The Parameters received a mix of support and criticism within Israel, with some in the Israeli government, as well as the Mayor of Jerusalem opposing them. There were also fears that the Parameters would not be approved in a public referendum, and that the Palestinians might violate their terms of the agreements.
Despite some provisions on Jerusalem being contrary to the election promises of Prime Minister Ehud Barak, the Parameters received wide support in the Israeli cabinet, which voted early on 28 December with 10 votes to 2 to accept them, but with reservations and on condition the Palestinians would accept them as well. Only Cabinet Minister Roni Milo resigned over his objection to the Cabinet’s approval of the plan.
On 31 December, Barak declared that Israel had accepted Clinton’s proposals, but will not accept the Palestinian right of return to Israel and sovereignty over the Temple Mount. Although he chose to accept the plan, Barak sent Clinton a 20-page letter of “reservations”. The two main points were that he “would not sign any document that transfers sovereignty on the Temple Mount to the Palestinians”, and that “no Israeli prime minister will accept even one refugee on the basis of the right of return.” Minor reservations were also made with regard to security arrangements, deployment areas, and control over passages. In a phone conversation with Clinton, Prime Minister Barak also demanded that Israel be allowed to retain sovereignty over the “sacred basin”—the whole area outside the Old City that includes the City of David and the Tombs of the Prophets on the road to the Mount of Olives, which was not mentioned in the Parameters.
In a letter of 27 December 2000, Arafat asked for some clarification of the proposals:
Mr. President, please allow me address you with all the sincerity emanating from the close friendship that ties us, and the historical importance of what you are trying to do. I want to assure you of my will to continue to work with you to reach a peace agreement. I need your help in clarifying and explaining the basis of your initiative.
I need clear answers to many questions relating to calculation of land ratios that will be annexed and swapped, and the actual location of these territories, as well as the basis for defining the Wailing Wall, its borders and extensions, and the effect of that on the concept of full Palestinian sovereignty over al-Haram al-Sharif.
We understand that the idea of leasing additional territory is an option we have the right to reject, and is not a parameter of your bridging proposals. We also presume that the emergency Israeli locations are also subject to negotiations and to our approval. I hope that you have the same understanding.
I have many questions relating to the return of refugees to their homes and villages. I have a negative experience with the return of displaced Palestinians to the West Bank and Gaza during the Interim Period. Because the modalities remained tied to an Israeli veto, not one refugee was allowed to return through the mechanism of the interim agreement, which required a quadripartite committee of Egypt, Jordan, Israel and Palestine to decide on their return. Equally, I don’t see a clear approach dealing with compensation of the refugees for their land, property and funds taken by Israel under the aegis of the Israeli custodian of absentee property.

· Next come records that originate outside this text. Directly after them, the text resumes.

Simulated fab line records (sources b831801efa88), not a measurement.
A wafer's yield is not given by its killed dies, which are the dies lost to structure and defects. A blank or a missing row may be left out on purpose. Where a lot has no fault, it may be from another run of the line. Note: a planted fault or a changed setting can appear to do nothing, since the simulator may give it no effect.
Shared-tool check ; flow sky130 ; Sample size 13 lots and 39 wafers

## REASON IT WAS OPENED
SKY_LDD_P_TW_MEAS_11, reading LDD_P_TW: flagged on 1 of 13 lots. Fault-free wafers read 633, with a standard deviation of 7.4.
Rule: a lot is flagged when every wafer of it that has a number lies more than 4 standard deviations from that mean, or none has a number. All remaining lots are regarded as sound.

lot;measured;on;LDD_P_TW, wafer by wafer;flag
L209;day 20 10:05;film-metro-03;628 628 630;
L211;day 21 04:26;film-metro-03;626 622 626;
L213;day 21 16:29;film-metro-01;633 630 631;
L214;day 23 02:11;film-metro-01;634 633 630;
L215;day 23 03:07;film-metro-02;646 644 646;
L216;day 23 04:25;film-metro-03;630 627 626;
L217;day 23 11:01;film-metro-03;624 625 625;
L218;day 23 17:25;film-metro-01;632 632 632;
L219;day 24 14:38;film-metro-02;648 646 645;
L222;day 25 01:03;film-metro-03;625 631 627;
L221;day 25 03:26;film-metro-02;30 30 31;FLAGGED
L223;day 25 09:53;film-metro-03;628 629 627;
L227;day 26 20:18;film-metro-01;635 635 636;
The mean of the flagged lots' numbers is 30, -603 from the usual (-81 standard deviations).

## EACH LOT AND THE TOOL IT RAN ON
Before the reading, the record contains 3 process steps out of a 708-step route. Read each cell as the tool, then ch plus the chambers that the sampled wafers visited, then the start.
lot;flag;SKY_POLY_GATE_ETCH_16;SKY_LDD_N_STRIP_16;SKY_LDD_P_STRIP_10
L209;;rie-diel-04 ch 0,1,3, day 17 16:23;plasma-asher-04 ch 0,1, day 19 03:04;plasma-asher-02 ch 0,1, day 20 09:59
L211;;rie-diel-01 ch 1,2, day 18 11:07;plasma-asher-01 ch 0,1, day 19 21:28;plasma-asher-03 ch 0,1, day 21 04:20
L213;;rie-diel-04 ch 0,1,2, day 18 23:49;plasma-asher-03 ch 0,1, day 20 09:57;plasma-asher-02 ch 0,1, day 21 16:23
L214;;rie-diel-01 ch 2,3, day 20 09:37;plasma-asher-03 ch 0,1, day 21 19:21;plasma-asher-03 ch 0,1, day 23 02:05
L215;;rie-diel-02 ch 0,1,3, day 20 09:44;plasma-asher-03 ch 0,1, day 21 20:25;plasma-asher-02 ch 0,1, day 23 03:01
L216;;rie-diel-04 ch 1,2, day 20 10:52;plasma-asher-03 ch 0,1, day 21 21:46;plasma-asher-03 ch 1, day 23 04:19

I feel, Mr. President, that the period for Israeli withdrawal specified in your initiative is too long. It will allow the enemies of peace to exploit the time to undo the agreement. I wonder if the “Period” is one of the fixed parameters of your proposal; a “basis” that cannot be changed.
Mr. President, I have many questions. I need maps, details, and clarifications that can help me take the necessary decisions with my leadership and people.
I would like you to appreciate that I do not want to procrastinate or waste time.
We need a real opportunity to invest once more your determination and creativity to reach a fair and lasting peace with you efforts and during your presidency.
I remain, Mr. President, ready to pay you a visit at the White House, in the shortest possible time if you find this visit appropriate, to discuss with you the bridging proposals and to exchange views on ways to develop them further.
Please accept my highest regards and best wishes,
According to Clayton Swisher, Arafat’s letter “puncture[s] yet another myth of Palestinian rejectionism … that Israel accepted [the parameters] while the Palestinians rejected them… Ross diligently spread this fairy tale, as did the president himself.”
A summit with Arafat and Barak the next day in Egypt was cancelled. On 1 January, the Palestinian Negotiating Team (NAD) published an open letter, explaining why the proposals would “fail to satisfy the conditions required for a permanent peace”. They claimed that the parameters divided the Palestinian state, including East Jerusalem, into separate cantons and unconnected islands, and protested the surrender the right of return of Palestinian refugees and lack of clarity and details. Clinton’s proposal was not accompanied by a map; only the Israelis presented a map, which would allegedly render the Palestinian state unviable and lacking direct access to international borders. The Palestinians opposed the Israeli annexation of settlement blocs in the West Bank, including East Jerusalem, which they claimed subordinated the contiguity of the Palestinian state. They also protested that Israel would gain control over their natural resources, and was planning on ceding them less valuable land on the outskirts of West Bank and Gaza in exchange. While Arafat flew to Washington to meet with President Clinton, the newspaper Al-Ayyam published in Arabic a letter to Clinton with the Palestinian reservations.
On 2 January 2001, at a meeting in the White House, Arafat gave his qualified agreement to the Parameters with reservations. In a memorandum, his Negotiations Support Unit (NSU) had warned him “that the proposals in general are too vague and unclear to form an acceptable framework for an agreement”. The negotiation team opposed the use of percentages. First, the Israelis were to make clear which reasonable needs they had in specific areas; without a map, the percentages given were also ambiguous, as the Israelis did not include all disputed land or part of the Dead Sea, and it was unclear where the 80% proportion of settlers would remain. All Israeli settlers taken together occupied around 1.8% of the West Bank. The Palestinian concerns about lack of contiguity were largely related to Israeli control over large swaths of land in key development areas such as Jerusalem and Bethlehem, due to the large settlement blocs. Palestinians would be unable to move without restriction within their own state.
A PLO website gives further comments on the Parameters. The Palestinian position about the right of return was, as it has always been, that it is an individual universal right which can never be set aside. This right they see acknowledged in UN resolution 194.
A 25 December published poll found that 48% of the 501 Israelis questioned were opposed to the proposals; 57% would object to Palestinian control of the Al-Aqsa Mosque compound; 72% were against even a limited return of Palestinian refugees to Israel. A 29 December published poll found that 56% of the Israelis would oppose a peace agreement reached on the basis of the Parameters.
A poll carried out in 2011 by the Hebrew University indicated that a growing number of Palestinians and Israelis supported a settlement to the conflict based on the Parameters. The poll found that 58% of Israelis and 50% of Palestinians supported a two-state solution based on the Clinton Parameters, compared with 47% of Israelis and 39% of Palestinians in 2003, the first year the poll was carried out.